Note that no child buying a sensationalist book will receive a free bookmark. It may be your right to allow it, but we will not willingly encourage their fraternization with such ne’er do wells as Oxford Professor J.R.R. Tolkien, CBE or Sir Terrence Pratchett, OBE, and their ilk. Those rascals.




I, [your name], hapless parent of [child’s name], do hereby authorize the following:

– Browsing and/or purchase of sensationalist or fantasy-type literature including but not limited to that of authors Suzanne Collins, JK Rowling, JRR Tolkien, George RR Martin, Terry Pratchet, et al.

– Development of enthusiastic fandom and voracious consumption of any and all forms of the above literature, with the possible exception of the George RR Martin material, which can be a bit racy, and therefore will be decided upon on a case-by-case basis by I, the parent. Any Headmaster of any school or any librarian or any bookshop employee from any organization shall have f*ck-all to say about it, since I am the parent, dammit.

– Summary dismissal by my child of the opinions of any Headmaster or adult of any type who asserts that Shakespeare is more age-appropriate for my youngster than mofo’ing JRR Tolkien, who was a muthaflippin’ Boy Scout, if you know anything about him at all, with stories and characters espousing the highest standards of human behaviour. Shakespeare’s plays – while certainly the pinnacle of English literature – are rife with every vice and sin known to man, and then some. My child is hereby authorized to ignore those so light of brain as to suggest otherwise.

– Solicitation of book recommendations by my child from any well-read friend, teacher, librarian, bookseller, book aficionado or super-rad Bookstore Intern, providing the intentions of those recommendations are for the enrichment and healthy stimulation of my child’s heart, mind, soul and imagination.

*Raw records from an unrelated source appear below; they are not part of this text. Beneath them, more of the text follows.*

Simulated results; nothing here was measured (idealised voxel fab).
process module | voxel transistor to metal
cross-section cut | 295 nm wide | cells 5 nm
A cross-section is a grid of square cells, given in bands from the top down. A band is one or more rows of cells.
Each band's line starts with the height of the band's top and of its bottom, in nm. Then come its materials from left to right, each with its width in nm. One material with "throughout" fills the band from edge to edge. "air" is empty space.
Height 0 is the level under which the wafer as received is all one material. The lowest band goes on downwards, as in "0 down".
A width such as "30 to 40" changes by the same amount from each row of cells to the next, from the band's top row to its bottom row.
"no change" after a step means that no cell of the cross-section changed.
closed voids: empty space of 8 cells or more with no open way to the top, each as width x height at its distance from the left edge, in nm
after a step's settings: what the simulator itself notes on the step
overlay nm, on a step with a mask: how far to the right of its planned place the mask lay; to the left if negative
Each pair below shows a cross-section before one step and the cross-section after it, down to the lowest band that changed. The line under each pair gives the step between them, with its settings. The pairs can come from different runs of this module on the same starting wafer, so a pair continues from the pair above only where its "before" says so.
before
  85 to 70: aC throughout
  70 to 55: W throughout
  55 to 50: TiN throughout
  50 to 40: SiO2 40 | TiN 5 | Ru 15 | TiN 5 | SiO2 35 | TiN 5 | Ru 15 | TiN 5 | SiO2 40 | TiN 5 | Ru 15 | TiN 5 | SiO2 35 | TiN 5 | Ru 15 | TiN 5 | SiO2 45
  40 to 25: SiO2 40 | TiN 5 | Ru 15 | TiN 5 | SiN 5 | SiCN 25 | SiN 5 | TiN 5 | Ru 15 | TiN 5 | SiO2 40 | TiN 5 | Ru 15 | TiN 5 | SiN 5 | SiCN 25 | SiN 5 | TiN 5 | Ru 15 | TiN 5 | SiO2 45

_______________________        _________

(parental signature)                   (date)


SRL2 textured


As a last ditch effort to save these precious blossoms of your very loins, may we urge you to read Titus Andronicus aloud to them? Just you see how their eyes brighten and their spirits lift! If you still insist on destroying your child’s mind, give them the card and bid farewell as they begin their journey towards mental armageddon. You are a terrible human being.